Chapter 3Manufactured overseas dividends

790Meaning of “manufactured overseas dividend”

Manufactured overseas dividend” means an amount which—

(a)is representative of an overseas dividend on overseas securities, and

(b)is required to be paid by one person to another under an arrangement between them for the transfer of the overseas securities.

791Treatment of payer of manufactured overseas dividend

(1)This section applies if—

(a)a company (“the payer”) pays a manufactured overseas dividend, and

(b)the overseas dividend of which the manufactured overseas dividend is representative is taxable.

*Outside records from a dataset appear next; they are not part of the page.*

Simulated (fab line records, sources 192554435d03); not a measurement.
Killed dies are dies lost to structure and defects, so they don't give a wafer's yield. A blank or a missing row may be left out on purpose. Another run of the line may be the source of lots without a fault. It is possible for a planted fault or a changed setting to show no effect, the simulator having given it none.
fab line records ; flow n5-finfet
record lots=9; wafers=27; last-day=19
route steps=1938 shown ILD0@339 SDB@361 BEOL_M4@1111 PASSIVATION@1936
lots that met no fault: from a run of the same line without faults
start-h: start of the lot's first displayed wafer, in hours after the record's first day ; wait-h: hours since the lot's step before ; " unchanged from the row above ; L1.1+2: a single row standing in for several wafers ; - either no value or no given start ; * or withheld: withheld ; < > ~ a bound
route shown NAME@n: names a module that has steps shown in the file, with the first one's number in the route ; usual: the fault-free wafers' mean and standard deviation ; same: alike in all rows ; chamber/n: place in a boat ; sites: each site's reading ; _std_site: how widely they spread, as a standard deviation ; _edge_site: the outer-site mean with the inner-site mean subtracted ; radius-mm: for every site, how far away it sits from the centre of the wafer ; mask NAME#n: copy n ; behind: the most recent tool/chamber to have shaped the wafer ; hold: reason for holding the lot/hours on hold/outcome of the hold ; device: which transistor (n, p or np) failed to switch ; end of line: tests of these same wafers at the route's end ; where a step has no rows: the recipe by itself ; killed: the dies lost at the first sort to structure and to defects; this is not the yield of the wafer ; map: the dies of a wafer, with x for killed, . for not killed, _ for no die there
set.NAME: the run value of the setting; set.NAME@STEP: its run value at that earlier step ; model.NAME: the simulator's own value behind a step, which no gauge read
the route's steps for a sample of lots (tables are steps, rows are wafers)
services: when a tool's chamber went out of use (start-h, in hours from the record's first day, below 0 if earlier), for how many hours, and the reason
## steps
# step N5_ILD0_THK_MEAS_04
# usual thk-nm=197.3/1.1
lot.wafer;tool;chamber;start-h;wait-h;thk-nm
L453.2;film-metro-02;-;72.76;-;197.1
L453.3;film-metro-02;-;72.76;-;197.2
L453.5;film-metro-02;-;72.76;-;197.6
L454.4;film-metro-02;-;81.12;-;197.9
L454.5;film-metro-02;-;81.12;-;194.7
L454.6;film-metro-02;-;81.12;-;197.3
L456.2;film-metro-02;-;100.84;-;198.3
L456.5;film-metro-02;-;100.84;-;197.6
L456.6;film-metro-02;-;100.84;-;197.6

(2)For this purpose an overseas dividend is taxable if—

(a)it is received by the payer and the charge to corporation tax on income applies to it, or

(b)it is received by a person other than the payer and the charge to corporation tax on income would have applied to it if it had been received by the payer.

(3)If—

(a)the payer carries on a trade to which the manufactured overseas dividend relates, and

(b)neither subsection (4) nor subsection (6) applies,

the manufactured overseas dividend is treated as an expense of the trade.

(4)If the payer has investment business to which the manufactured overseas dividend relates, the manufactured overseas dividend is treated as expenses of management of the business for the purposes of Part 16 of CTA 2009.

(5)Subsection (6) applies if the payer carries on life assurance business to which the manufactured overseas dividend relates.

(6)So far as the manufactured overseas dividend is referable to basic life assurance and general annuity business, the manufactured overseas dividend is treated as if it were an expense payable falling to be brought into account at Step 3 in section 76(7) of ICTA (amount of expenses deduction).

(7)For the purposes of subsection (6), the manufactured overseas dividend is treated as referable to basic life assurance and general annuity business so far as the overseas dividend of which it is representative—

(a)is received by the payer and is so referable under section 432A of ICTA (apportionment of income and gains), or

(b)is received by another person and would have been so referable under section 432A of ICTA if it had been received by the payer.

792Company receiving manufactured overseas dividend from UK resident etc

(1)This section applies if—

(a)a person pays a manufactured overseas dividend,

(b)section 922(1) of ITA 2007 (manufactured overseas dividends: payments by UK residents etc) applies, and

(c)the amount required to be deducted as a result of that section has been deducted.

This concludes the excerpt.